How to prevent duplicates in ElasticSearch 2.X

acabrol · February 17, 2016, 8:17pm

Dear all,

I've just upgraded to ES 2.2 from 1.x and discovered that custom settings on "_id" is now deprecated more specifically "path" field.
(see https://www.elastic.co/guide/en/elasticsearch/reference/1.7/mapping-id-field.html).

I've found this blog which propose workaround to prevent duplicates during insert of docs:

From my point of view they are several risk with those solutions:

the duplicate check is not stored in index settings so in case of multiple clients which are not managed you can have duplicates
preprocessing increase load during insertion where path to unique field solved the duplication issue easily
the duplication prevention became much more complex so implementation failure risk is important

Could you help me to find an easy ES settings side way to prevent duplicate insert in Elasticsearch 2.0 or 2.2?

Regards,
Alexandre.

nik9000 · February 19, 2016, 5:29am

There isn't a settings side way. The only way to prevent duplication is to manage the _id in your ingesting application. Your point number 1 is valid but once you have multiple clients you can't trust you have bigger problems then _id management. I don't buy point number 2 or 3 because any application that can build the document in the first place has the data readily at hand to build the _id.

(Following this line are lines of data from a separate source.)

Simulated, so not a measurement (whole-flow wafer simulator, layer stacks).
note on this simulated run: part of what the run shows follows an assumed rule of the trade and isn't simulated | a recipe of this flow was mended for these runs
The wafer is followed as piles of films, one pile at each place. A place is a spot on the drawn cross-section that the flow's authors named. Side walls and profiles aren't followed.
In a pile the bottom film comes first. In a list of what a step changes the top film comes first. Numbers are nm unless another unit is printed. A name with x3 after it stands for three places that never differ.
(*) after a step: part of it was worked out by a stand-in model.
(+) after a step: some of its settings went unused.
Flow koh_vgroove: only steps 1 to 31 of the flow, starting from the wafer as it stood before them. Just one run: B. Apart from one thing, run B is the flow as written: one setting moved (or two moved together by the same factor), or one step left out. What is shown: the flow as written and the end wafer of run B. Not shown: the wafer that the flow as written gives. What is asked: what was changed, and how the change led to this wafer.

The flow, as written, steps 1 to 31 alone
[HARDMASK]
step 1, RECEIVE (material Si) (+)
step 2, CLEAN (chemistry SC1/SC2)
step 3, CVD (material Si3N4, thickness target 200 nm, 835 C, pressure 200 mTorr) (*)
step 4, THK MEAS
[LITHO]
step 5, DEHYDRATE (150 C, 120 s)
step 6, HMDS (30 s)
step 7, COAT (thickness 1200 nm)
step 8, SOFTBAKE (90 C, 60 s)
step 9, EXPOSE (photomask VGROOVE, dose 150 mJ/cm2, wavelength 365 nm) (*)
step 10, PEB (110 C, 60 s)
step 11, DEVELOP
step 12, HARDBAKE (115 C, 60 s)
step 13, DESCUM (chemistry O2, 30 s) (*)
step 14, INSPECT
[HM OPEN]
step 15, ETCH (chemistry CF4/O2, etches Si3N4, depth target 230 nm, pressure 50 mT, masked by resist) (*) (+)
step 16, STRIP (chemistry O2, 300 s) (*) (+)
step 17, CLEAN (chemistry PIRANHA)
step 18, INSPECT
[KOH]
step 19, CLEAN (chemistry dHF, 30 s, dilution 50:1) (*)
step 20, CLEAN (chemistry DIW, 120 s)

Mark_Harwood · February 21, 2016, 3:37pm

I raised some additional serious issues with that article in their comments section. Unfortunately they are no longer there.

acabrol · February 25, 2016, 7:45pm

Thank you for your answers.

I take note.

thn · February 26, 2016, 12:48pm

You can use the MD5 hash (or something equivalent) of the document as _id, this will prevent the dup. The way it works is when ES sees the same _id in the index, I think it replaces the current document in the index with the incoming document (kind of like an update to an existing document) Solr works the same way.

Note: some may argue that MD5 hash does have a potential collision but the probability is low. If you are not comfortable with the hash, then look at your document... if there is something from the document that you can use as a unique value that can be assigned to _id, then use that value.